Sparkling wine of whatever provenance will do, of course.
Lately I've been writing letters.
I signed up for a sticker subscription, which meant I had to get serious about provoking some turnover in my sticker hoard. There's a certain mental block to using a sticker. On its sheet, it exists in a state of potential; stick it somewhere, and you've done something that can't be undone. It's easiest, I find, to get over this block for something you're giving away, since then it becomes a gift and not something to optimize. Letters fit the bill nicely.
The way you can communicate in a letter is very different from more synchronous communication. You can ask questions, sort of, but only as a rhetorical lead-in for something you want to say. You can muse, wonder, but the reader's reality is a mystery, removed from you by both time and space. It isn't like a phone call, contact between your two lives, and if you begin writing thinking of only the other person, it comes out stilted.

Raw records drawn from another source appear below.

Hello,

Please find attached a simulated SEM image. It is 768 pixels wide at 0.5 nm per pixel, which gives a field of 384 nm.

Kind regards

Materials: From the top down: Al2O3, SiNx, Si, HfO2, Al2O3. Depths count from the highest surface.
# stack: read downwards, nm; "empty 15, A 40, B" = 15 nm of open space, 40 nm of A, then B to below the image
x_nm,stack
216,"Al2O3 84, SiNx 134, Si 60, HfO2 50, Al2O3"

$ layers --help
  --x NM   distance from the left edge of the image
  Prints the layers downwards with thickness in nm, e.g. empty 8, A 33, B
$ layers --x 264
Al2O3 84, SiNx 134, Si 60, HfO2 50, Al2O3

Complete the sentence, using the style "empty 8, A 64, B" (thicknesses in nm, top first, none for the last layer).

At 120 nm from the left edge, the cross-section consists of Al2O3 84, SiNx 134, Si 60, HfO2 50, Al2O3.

Instead you have to create a tiny artistic and literary work of dubious quality but with sentiment to recommend it, add a stamp, and never know really how it was received. I'm sure the effort I put in is disproportionate to the pleasure of its recipient getting something personal in the mail for once, but as a character-building exercise there's something to it.
There was an app I used to use called Slowly [1]. It's a digital pen-pal application; letters still take a varying amount of time to arrive at your location. I actually still use it, letters between my penpal in Georgia (the Caucasus one) take 3ish days to arrive. If it sounds like your thing I could only recommend trying it out. It has a cool stamp-collecting feature, although that is also what they designed their monetary model around.
Inside me is some drive to write, apparently. I don't think of myself as a writer, yet, for the better part of the last three or four years I've been going between regular journaling, letter-writing, and Midnight Pubbing, so maybe I should reevaluate.
[1] https://slowly.app/
May I have a glass of what maya is having, bartender?
I love how the medium we use shapes the form of the message. It's been an eternity since the last time I've written a letter. I remember that every time I sent one, there was a part of me that wasn't sure it would ever arrive at destination. So many things could go wrong! What if I entered the wrong address? What it the letter gets lost while being transported? The, even if it arrived in the right city, what if the mailman mistakenly give the letter to the wrong person?
I think that's why I start most the letters I write with "I hope this finds you well".
I saw some tall, snow-blonde lady wearing a rapier in here the other day, having glass of Sangiovese with a rare steak, so I'm sure champagne's on offer. I would have left the lady alone, but Smudge is a steak fiend and was about to pounce on her plate.
The idea that a letter is less a communication directed at a specific person and more about general ruminations on one's own life. Seems similar to a journal entry that is tangentially related to the intended recipient.